Anderson says that winners are:

  1. Early entrants to markets that later became huge.
  2. Founder-run.
  3. Willing to accept/embrace uncertainty.

I agree about the dominance of the major platforms and don’t see more regulation as the answer (since incumbents have deeper pockets with which to fund compliance).

  • But overpaying for growth has never worked in the past (see below)
Responses

There are three ways in which to react to Bessembinder’s finding:

  1. The Anderson route – work out which characteristics will lead to future success, and buy a lot of that kind of thing.
    • This is risky but could produce exceptional results (especially over the short-term).
    • But it’s hard to identify the winners, and the underlying characteristics are likely to change over time.
  2. Make sure that you are well-diversified
    • If it’s hard to pick the winners, you need to hold everything, to make sure that you include them.
    • This way lies the Vanguard passive approach, and it’s proven to work.
  3. Identify the characteristics of stocks that underperform, and avoid them.
    • If 4% of the market has all the returns, then the bottom 96% is flat (compared to Treasury bills).
    • But leave out the bottom 58% (the ones that Bessembinder found did worse than cash), and you’re going to do pretty well.
    • You could start by simply excluding the smallest 20% (or more) of stocks.

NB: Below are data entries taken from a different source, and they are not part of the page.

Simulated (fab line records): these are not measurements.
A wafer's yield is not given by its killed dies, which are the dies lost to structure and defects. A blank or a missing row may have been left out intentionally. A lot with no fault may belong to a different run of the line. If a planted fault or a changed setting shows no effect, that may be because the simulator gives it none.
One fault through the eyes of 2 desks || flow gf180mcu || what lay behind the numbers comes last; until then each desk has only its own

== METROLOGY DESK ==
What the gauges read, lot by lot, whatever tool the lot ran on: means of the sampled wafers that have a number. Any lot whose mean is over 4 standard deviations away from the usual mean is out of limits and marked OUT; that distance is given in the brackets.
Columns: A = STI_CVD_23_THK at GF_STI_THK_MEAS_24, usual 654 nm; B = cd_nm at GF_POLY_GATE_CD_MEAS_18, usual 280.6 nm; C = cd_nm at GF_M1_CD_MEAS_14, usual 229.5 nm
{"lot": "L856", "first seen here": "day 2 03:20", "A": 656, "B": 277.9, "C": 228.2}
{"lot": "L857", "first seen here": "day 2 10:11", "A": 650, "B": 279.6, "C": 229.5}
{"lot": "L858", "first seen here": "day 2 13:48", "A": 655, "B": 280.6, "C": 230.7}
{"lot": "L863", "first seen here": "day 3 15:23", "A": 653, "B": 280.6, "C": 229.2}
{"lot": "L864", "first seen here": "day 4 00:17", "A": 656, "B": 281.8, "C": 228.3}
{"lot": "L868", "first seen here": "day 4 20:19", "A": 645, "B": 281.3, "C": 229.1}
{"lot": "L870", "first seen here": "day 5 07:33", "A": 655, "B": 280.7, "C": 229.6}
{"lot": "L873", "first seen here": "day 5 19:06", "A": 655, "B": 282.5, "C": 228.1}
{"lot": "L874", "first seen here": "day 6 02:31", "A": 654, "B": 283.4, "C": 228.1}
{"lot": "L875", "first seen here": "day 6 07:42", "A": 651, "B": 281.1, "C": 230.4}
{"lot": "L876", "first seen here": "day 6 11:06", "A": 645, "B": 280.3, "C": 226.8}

For most private investors, a combination of the second and third approaches – plus an allocation to active managers like Anderson (( I hold SMT, even if it doesn’t sound like it )) – is probably the most practical approach.

See also:  Stock Returns - The Bessembinder Report
Value and Growth

Jack Vogel

When Hendrik’s paper was first published, Jack Vogel over at Alpha Architect set out to reconcile his findings with the idea that – over the long-term – value stocks tend to outperform the growth stocks which Hendrik’s work suggests capture all the gains.

  • Small stock portfolios also tend to outperform, but individual stocks don’t (over their lifetime).

At the individual stock level, over five years, there are more negative growth stocks and more value stocks with moderate returns.

  • The highest returns (> 300%) are slightly more likely to be growth stocks.

Over ten years, the distributions close up, but value still has the edge.

  • And the big winners (> 690%) are now more likely to be value stocks.

Small caps show similar but more pronounced results.


Individual stocks and portfolios of stocks don’t have the same characteristics.

Many of the big winners over the total return history of the stock are growth stocks.

  • But over meaningful investment periods, portfolios of value stocks can beat portfolios of growth stocks.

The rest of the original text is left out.